Nowhere, absolutely nowhere.

Michael Ballack is right. Regardless what the stats may say, the quality of football player has receded dramatically from 15 years ago. The product is indeed decaying.

 

Where is the colour and charisma?

Where are those who can really play, and not just offer athletic strength and stamina. A Stan Bowles.

The fans, especially the kids, know today’s players better as fantasy assets and triple captains, and not as examples to copy out in their garden. We need to be very careful. The game is losing its local charm and connection.

Snooker lost appeal when the Higgins/White era ended.

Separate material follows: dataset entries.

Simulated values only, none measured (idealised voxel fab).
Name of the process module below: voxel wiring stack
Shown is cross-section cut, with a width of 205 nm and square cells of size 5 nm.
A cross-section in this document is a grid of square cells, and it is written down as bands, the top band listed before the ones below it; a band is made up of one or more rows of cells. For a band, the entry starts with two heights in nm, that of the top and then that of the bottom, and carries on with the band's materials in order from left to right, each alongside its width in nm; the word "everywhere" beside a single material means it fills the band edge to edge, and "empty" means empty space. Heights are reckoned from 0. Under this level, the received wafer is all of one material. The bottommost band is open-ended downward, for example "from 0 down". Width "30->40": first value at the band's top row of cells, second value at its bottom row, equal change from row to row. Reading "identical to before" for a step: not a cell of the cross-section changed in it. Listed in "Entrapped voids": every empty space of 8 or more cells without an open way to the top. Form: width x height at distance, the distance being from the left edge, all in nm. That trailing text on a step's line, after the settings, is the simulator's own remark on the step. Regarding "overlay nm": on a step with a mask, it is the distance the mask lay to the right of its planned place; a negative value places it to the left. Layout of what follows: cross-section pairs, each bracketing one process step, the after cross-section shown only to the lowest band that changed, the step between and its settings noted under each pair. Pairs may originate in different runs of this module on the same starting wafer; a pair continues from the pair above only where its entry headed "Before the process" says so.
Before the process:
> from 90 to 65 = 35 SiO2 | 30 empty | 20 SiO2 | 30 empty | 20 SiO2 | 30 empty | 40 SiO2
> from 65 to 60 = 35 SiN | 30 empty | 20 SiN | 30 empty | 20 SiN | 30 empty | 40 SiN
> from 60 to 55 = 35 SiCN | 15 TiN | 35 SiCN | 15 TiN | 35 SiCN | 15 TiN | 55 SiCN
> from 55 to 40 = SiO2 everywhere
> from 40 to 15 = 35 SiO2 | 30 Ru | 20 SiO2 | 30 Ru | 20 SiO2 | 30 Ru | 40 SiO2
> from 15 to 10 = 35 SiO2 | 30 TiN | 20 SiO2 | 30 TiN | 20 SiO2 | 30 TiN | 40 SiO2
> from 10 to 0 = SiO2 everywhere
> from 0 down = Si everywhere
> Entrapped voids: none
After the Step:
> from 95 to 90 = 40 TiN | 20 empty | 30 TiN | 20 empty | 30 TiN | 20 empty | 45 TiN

The “business of football” also too often focusses only on the top end, and we shouldn’t forget that a very sizeable percentage of football fans, our customer base, do NOT need to win, or be watching Messi, to enjoy their passion. They support their team, their clubs, and the community that hosts the stadium. This is true at Como as it is at Celtic.

In today’s godless society, the local football team is often the only remaining identity, and it doesn’t need to be quality and winning. It just needs to have a connection, and be authentic.

Such value cannot be artificially pumped ahead of its natural time. The Americans tried that in the 70s with Pele and the Cosmos. The Chinese tried in 5 years ago. Now Saudi.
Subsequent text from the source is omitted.